Cable telephony is the application of technology allowing media service providers to provide telephone services across coaxial cable wires, the traditional infrastructure for delivering Cable TV to homes and businesses.  The technology, hybrid fiber-coaxial (HFC) networks, is a technology in which fiber-optic cable and coaxial cable are used in different portions of a network to carry broadband content such as video, data and voice traffic.  A local Cable TV company might use fiber-optic cable from the distribution center to serving nodes located close to business and residential users and then use coaxial cable to deliver the signal "the last mile" to the end-user.  Thus, a single coaxial cable into the home could potentially be split into several different phone numbers, Cable TV service, and an open internet portal many times faster than the current 56K dial-up connection. 

Because of the removal of the traditional regulatory barriers separating local and long-distance telephony, cable TV operation, and internet service delivery, traditional telephony service is converging with Cable TV service and data transmission for the internet.  This convergence of technologies provides service providers and consumers with the new ability to combine multiple services along a single facilty on one bill.  The capabilities of this newly converged bundle of services even surpasses the quality of each individual service when used stand-alone.

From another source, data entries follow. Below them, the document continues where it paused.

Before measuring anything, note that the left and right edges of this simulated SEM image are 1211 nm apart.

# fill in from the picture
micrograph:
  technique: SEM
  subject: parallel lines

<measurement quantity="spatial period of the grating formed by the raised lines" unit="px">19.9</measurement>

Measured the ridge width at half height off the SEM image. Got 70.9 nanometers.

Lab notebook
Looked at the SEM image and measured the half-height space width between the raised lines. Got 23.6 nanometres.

A leading competing technology with HFC is voice delivery over the internet using H.323, the leading internet protocol for handling voice traffic.  Delivery of voice traffic over the internet has not yet been perfected as traffic over the internet is handled in packets.  Should a voice transmission packet be delivered without its closely following packet, the result in voice communication could be choppy or unintelligible.  Once voice IP traffic is fully perfected, cable operators will begin to offer IP telephony service (as opposed to circuit-switched telephony service that AT&T is trialing in California).